A friend from my growing up and church years died on Monday. Joe and his family still attended the church where I grew up and that my brother in law has pastored for almost 30 years. The funeral was Friday and I helped Ann prepare food to feed the family after the funeral. Earlier in the week Danny and I were discussing the practice of taking food to the family home–a practice which I think is a southern thing. In the south when someone dies it isn’t long before friends and family are at the home bringing food and all sorts of other items. When my father died in 2002 friends were at our house almost immediately–the first couple brought us all sorts of paper goods which came in handy during that time. Is it a southern thing–it doesn’t seem to happen in Montana–does it happen in other parts of the country?

My brother’s new toy–I told the Cowboy we needed to replace our Montana skidsteer with one of these!

Mom and I have been cooking/eating/knitting–rinse, repeat. I’ve done a little spring cleaning in her house and we’ve spent time looking at a few old photos–

Mom was one of six daughters, and was fourth from the oldest–

Mom is in the middle top row. I think she cut her own hair and ours to match??

This is me on the left, my sister Robin Ann on the right–Mom made our dresses.

On Easter Sunday with all the church activities we lunched mid afternoon. The whole family was present and I enjoyed being with them so much. Before lunch I hid the Easter eggs for our “children” with the youngest being 16! They joyfully hunted for the eggs filled with candy and money–an added incentive! We found all but one–let’s hope it was one of the eggs that only contained candy!

The Easter basket I made for my niece–I knitted the basket, felted it and adorned it with beads. Niki is my only niece and even though she has teenagers of her own, she always gets an Easter present from her Aunt Janna.❤️

The Cowboy and Emmi are doing well–ready for me to come home. He’s been working on the cabinets and had to start the air conditioners and evaporative cooler–it’s warm, too warm for this time of year in Arizona.

Life is good.

14 thoughts on “Busy, Busy

  1. Minnesota does the funeral food help too! And I had the lovely short, straight bangs and homemade dresses for Easter too! It was the style then! I thought my mom couldn’t get it straight! And had to go shorter!
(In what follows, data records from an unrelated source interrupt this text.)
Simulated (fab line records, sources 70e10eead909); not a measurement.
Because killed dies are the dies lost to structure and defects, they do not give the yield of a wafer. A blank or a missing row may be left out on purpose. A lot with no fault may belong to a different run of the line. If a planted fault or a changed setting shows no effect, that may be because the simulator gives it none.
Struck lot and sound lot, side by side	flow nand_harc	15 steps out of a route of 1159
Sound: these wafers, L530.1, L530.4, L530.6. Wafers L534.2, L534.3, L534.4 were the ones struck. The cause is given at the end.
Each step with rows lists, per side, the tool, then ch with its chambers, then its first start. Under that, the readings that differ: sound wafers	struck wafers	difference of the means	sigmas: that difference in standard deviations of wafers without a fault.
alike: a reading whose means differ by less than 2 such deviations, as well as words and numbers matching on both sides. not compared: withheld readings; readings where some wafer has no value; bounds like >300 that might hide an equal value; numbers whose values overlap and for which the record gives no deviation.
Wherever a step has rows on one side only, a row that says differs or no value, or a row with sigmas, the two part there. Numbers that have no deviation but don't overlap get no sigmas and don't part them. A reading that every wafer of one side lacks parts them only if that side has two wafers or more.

    1. That’s good to know–I will tell Danny about the funeral food in Minnesota–I do remember you and Sandy called one dish “funeral potatoes.” Glad to know someone else looked as strange as we did as children!


  2. When my partner passed years ago I did get several casseroles. I remember trying to figure out who to get the dishes back to 🙂 Glad you’re getting time with your Mom and that you’re going through photos. I wish I had done that so I could have added names I’ll never track down now. You’re definitely come home to hot temps already.


  3. When my mother passed away in northern Az people showed up at the house right away with food. It is nice not to have to think about cooking when other things are happening needing your attention.


  4. “Funeral potatoes” was a Utah label that I heard at my grandparents’ funerals there, plus the dish showed up at my parents’ funerals too, in southern California. I think most church families bring food in after a death, whether to the house or to the church for the family to eat after the funeral is over. It’s a very pleasant and helpful thing to do. Most women would put their names on white adhesive tape on the bottom or side of the container. Then the dishes would be returned to the church kitchen, and the bishop of the ward (congregation) would announce that the dishes for the such-and-such funeral were in the kitchen and would you please pick up your dish after the meetings are over.


    1. Your comment brought such a smile to my face Ruth–it brought back such good memories–I used one of Mom’s casserole dishes and her name was written on the bottom for just the reason you mentioned.